There's no question Craig MacTavish is on the hot seat in Edmonton, but expect the Oilers to swing a deal before they fire their long-time head coach.

EDMONTON – Craig MacTavish’s job is officially on the line in Edmonton, as it appears the Oilers head coach is beginning to lose his players’ interest after eight seasons behind the bench.

But a high ranking source within the organization said Thursday that the Oilers will make a trade to try to shake up their lineup before firing their head coach, whose team has struggled out of the gate at 9-10-2 and sits in last place in the Northwest Division.

A veteran Oilers player, who requested anonymity added: "Maybe a trade, then the coach. After this long, a change might be good."

Ideally the trade will move a goaltender – either Mathieu Garon or Dwayne Roloson – a move that could provide a roster shake-up as well as put an end to the three-goalie system that has frozen out Garon and seen prospect Jeff Deslauriers see just five appearances in two months.

None of the goalies can be sent to the minors without clearing waivers.

But with MacTavish in survival mode, any plans to manage the troika have gone out the window. MacTavish has fallen back on the goalie he knows, Roloson, and has started him the past five Oilers games.

Despite the fact that Oilers owner Daryl Katz is not in favour of firing a coach in his first season owning the club, sources admit that Wednesday’s 2-1 home-ice loss to the hapless Los Angles Kings turned up the heat on MacTavish.
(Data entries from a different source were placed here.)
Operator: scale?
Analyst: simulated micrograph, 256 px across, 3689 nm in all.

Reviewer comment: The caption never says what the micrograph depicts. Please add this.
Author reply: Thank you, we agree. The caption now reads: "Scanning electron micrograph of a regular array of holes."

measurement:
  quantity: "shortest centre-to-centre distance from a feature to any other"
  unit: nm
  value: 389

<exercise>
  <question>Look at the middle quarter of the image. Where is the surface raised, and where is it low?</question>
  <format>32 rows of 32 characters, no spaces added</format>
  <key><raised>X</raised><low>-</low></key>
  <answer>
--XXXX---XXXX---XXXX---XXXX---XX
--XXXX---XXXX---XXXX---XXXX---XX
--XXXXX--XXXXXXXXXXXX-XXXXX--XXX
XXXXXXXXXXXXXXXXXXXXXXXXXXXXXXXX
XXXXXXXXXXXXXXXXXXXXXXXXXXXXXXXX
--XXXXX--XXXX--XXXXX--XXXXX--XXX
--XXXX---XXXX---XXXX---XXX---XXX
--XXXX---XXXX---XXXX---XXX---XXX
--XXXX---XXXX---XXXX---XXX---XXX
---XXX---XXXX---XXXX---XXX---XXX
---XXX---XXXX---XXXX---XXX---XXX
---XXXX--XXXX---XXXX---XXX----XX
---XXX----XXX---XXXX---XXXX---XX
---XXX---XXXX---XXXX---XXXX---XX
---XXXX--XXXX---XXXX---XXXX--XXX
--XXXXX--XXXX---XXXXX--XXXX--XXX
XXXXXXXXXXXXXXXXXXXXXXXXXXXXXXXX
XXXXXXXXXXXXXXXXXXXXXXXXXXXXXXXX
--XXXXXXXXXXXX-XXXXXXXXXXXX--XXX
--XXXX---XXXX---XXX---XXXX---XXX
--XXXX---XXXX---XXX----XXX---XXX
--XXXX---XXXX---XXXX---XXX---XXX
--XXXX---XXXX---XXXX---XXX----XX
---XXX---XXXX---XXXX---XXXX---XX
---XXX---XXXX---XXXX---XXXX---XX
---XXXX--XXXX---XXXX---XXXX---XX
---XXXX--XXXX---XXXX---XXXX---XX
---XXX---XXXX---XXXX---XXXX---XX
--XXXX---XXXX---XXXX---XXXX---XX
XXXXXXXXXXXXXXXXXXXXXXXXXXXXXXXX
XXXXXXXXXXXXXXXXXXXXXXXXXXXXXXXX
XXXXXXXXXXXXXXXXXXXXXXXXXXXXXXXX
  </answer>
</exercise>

With the effort of Oilers players being publicly questioned by both MacTavish and his captains heading into a five-day break prior to the Kings’ visit, the Oilers coaches worked tirelessly on that very aspect.

Team meetings were held by the captains.

Film sessions were held by the coaches.

A collective soul searching took place inside the dressing room.

Then Edmonton took the ice against a Kings team that had been dismantled 6-2 the night before in Calgary – and they stunk the joint out in the 2-1 loss. It was as if the five-day coaching blitz had not even occurred as the Kings out-shot, out-chanced and out-scored Edmonton.

The loss – and the poor effort – sent shock waves through an organization that has never been quick to fire a coach. MacTavish is the third longest-serving current NHL coach behind Buffalo’s Lindy Ruff (12 years) and Barry Trotz (11 years) in Nashville.

The Oilers have missed the playoffs in four of MacTavish’s seven previous seasons.

The lessons taught during that five-day break were not new, MacTavish admitted, rather variations on the same theme MacTavish has been preaching for three months this season.

"How about eight years?" countered MacTavish.

His team has been out-shot in 16 of 21 games this season, and sits 23rd in the NHL averaging 2.52 goals per game. He has a team full of forwards who avoid the hard areas of the ice as if they were plague-infested, and MacTavish’s only answer to a sputtering offence is to go to the dirty places to find more goals.

Unless that message starts to take soon, president of hockey operations Kevin Lowe will be forced to find a new messenger.

"It’s a tough journey, a tough sell for a coach to try and get offensive players to play a more simplistic game, but that's what we need. And we have to demand that commitment from everybody," said MacTavish, the former Oilers centre who won three Stanley Cups in Edmonton, and one more in ’94 with the New York Rangers.

"As long as I've been in the game, that's how you prime the well offensively. You get in there and you get your hands dirty. You go to the areas where you can get a break offensively. We're trying to preach a power game to guys like (Andrew Cogliano) and Bobby Nilsson, and it's not necessarily their game. But that's where you find it."

As is usually the case, this coach’s biggest problems are under-achieving players. The Oilers expected plenty of goals from what was thought to be a deep group of forwards, yet defenceman Sheldon Souray leads the team with seven goals.

"With the exception of Ales (Hemsky, 22 points in 21 games), we've not had a forward who’s really stepped up," MacTavish said. "And we have four or five guys operating below our level of expectation. That’s blindsided us."

Shawn Horcoff has had an abysmal start, with just 11 points. Erik Cole has been a rumour of the player he once was, with seven points in the season’s first quarter.

The Dustin Penner free agent signing is proving a disaster for Edmonton.

He is out of shape and iceberg-slow against NHL competition.

The line of Cogliano, Nilsson and Sam Gagner, successful as rookies last year, has been completely ineffective this season.

"I don’t think anyone is thrilled about our production at this point," admitted Cole. "We’ve got a lot more to give, a lot more to offer. We’ve addressed it as a group: ‘You may think you’re working hard enough, but you’re not.’ You need a little bit of extra effort."

It had better come fast, or MacTavish will be out.